Let’s join another team meeting to see what this looks like.
It’s Wednesday afternoon. Taylor Rudin ’22, Karen Bastian ‘23, and Johnny Humphrey ‘22 head through the doors of Jenks Hall after their last classes of the day. They file into the iLab, housed in the CFI office on the first floor. It’s time for their weekly team meeting.
This is the project team partnering with REDU Inc., a company founded by Wheaton alumna Jean Staten Healy, Esq., J.D., that “helps businesses make informed decisions for better business outcomes by tackling complex ethical issues through the REDU 3-R framework of Reasoning, Rhetoric, and Relationship.”

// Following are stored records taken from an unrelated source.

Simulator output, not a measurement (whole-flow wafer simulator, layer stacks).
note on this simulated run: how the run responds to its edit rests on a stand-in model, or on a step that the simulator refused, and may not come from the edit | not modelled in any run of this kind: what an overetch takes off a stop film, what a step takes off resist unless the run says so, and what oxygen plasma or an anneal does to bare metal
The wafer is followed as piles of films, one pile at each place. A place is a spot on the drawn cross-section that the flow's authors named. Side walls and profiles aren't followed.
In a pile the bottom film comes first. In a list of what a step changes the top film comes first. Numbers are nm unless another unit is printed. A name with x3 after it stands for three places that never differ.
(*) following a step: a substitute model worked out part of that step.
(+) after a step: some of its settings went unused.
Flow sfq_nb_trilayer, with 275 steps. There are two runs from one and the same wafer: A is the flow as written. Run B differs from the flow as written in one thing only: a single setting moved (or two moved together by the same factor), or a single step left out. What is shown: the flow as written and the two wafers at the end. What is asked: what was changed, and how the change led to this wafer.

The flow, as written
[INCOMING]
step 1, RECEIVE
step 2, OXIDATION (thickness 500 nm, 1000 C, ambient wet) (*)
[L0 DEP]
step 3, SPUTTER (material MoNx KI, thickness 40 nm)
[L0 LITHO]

As part of their consulting services, REDU provides workshops that explore ethical questions relevant to their clients. The iLab team is focused on current and future ramifications of topics in healthcare, technology, business acumen and culture for their project with REDU Inc. “I am excited to engage with the iLab team to breakdown these complex problems, such as Artificial Intelligence, where there is such diversity of opinion and potential impact on society. One distinguishing feature of REDU 3-R is that it focuses on how to cultivate productive ‘Relationships’ through diversity of thought, which is so critical in our dialog today,” stated Jean Healy, REDU CEO.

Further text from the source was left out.